With the failed school bond several months past and another attempt several months — perhaps more than a year — away, the South Kitsap School District had a few more lose ends to tie up Wednesday evening at its regular board meeting.

Before the special election ballots landed in the mailboxes of South Kitsap voters earlier this year, the district took out a $3 million loan to purchase the property that would be used to construct a new high school and, eventually, a new junior high.

The loan was taken assuming the $163.2 million bond in March would pass, but with only 53 percent approval — bonds and levies require 60 percent — the district was left with the property and a loan intended to be short term.

On Wednesday, the board approved refinancing the $3 million note, securing a fixed 4.5 percent interest rate and options to make payments on the principal. The loan also has no penalties in the event a future bond passes and the district pays the entire owed amount.

The original loan from Key Bank — called a bond anticipation note line of credit — was at a variable interest rate, which has remained below 5 percent since July 2004.

Payments on the loan were for the accrued interest only, because the bond would have paid the loan much sooner.

The district’s refinancing transferred the loan to All Points Public Funding, a Capital One company.

The district plans to keep the property and will begin making payments on the principal, averaging $294,000 yearly. The payments will come from impact fees — revenue acquired from developers when they build in the community — dedicated to capital improvements.

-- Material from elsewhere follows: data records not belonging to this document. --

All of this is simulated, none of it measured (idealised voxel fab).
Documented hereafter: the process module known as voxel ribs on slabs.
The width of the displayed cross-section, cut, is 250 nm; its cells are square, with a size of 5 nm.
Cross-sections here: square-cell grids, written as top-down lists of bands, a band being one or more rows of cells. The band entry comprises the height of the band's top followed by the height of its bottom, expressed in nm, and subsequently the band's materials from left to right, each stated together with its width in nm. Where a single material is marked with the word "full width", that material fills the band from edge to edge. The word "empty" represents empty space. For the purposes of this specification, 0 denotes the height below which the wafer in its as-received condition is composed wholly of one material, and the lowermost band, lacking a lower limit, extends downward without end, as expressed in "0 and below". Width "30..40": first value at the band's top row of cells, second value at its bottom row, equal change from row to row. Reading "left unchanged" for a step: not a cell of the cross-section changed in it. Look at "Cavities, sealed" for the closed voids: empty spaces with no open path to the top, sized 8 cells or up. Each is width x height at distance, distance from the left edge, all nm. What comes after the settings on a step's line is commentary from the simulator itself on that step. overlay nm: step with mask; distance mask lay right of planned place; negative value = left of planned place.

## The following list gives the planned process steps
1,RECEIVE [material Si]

The $163.2 million bond was meant to pay for a new high school, rebuild South Colby Elementary School and improve technology infrastructure, roofing, heating and cooling systems, and physical education and athletic programs.

The board cited South Kitsap’s sticker shock from non-voter-approved tax increases from the Port of Bremerton District as one reason for the failure.

After the bond failed, the board said the new high school is still needed, and said the bond would be put to the voters again at an unspecified date. Since then, the board decided to delay the bond until after the election in November.